WUST Professor Develops Efficient Two-Bit Quantum Logic Gate

(WUST.edu) Jung-Tsung Shen, associate professor in the Washingington University of St. Louis Department of Electrical & Systems Engineering, has developed a deterministic, high-fidelity, two-bit quantum logic gate that takes advantage of a new form of light. This new logic gate is orders of magnitude more efficient than the current technology.
“In the ideal case, the fidelity can be as high as 97%,” Shen said.
The potential of quantum computers is bound to the unusual properties of superposition — the ability of a quantum system to contain many distinct properties, or states, at the same time — and entanglement — two particles acting as if they are correlated in a non-classical manner, despite being physically removed from each other.
Where voltage determines the value of a bit (a 1 or a 0) in a classical computer, researchers often use individual electrons as “qubits,” the quantum equivalent. Electrons have several traits that suit them well to the task: they are easily manipulated by an electric or magnetic field and they interact with each other. Interaction is a benefit when you need two bits to be entangled — letting the wilderness of quantum mechanics manifest.
The measurement discovery was groundbreaking, but not quite game-changing. That’s because for every 1,000,000 photons, only one pair became entangled. Researchers have since been more successful, but, Shen said, “It’s still not good enough for a computer,” which has to carry out millions to billions of operations per second.
Shen was able to build a two-bit quantum logic gate with such efficiency because of the discovery of a new class of quantum photonic states — photonic dimers, photons entangled in both space and frequency. His prediction of their existence was experimentally validated in 2013, and he has since been finding applications for this new form of light.

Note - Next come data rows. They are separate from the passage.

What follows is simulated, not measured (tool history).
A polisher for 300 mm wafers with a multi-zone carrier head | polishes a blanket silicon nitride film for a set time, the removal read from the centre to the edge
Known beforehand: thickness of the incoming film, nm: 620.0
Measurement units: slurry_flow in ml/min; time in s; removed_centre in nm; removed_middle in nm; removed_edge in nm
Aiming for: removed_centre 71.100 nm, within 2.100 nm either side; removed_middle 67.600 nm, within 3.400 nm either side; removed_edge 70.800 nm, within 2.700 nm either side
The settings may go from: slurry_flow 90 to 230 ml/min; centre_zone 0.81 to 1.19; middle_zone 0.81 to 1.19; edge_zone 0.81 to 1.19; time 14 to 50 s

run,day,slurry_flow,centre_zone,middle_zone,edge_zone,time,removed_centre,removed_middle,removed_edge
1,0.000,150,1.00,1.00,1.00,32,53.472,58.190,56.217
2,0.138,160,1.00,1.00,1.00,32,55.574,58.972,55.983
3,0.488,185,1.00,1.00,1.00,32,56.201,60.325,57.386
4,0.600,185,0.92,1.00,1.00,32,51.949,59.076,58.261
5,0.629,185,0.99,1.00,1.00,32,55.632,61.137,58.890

Shen has been working with the University of Michigan to test his design, which is a solid-state logic gate — one that can operate under moderate conditions. So far, he says, results seem positive.
Shen says this result, while baffling to most, is clear as day to those in the know.
“It’s like a puzzle,” he said. “It may be complicated to do, but once it’s done, just by glancing at it, you will know it’s correct.”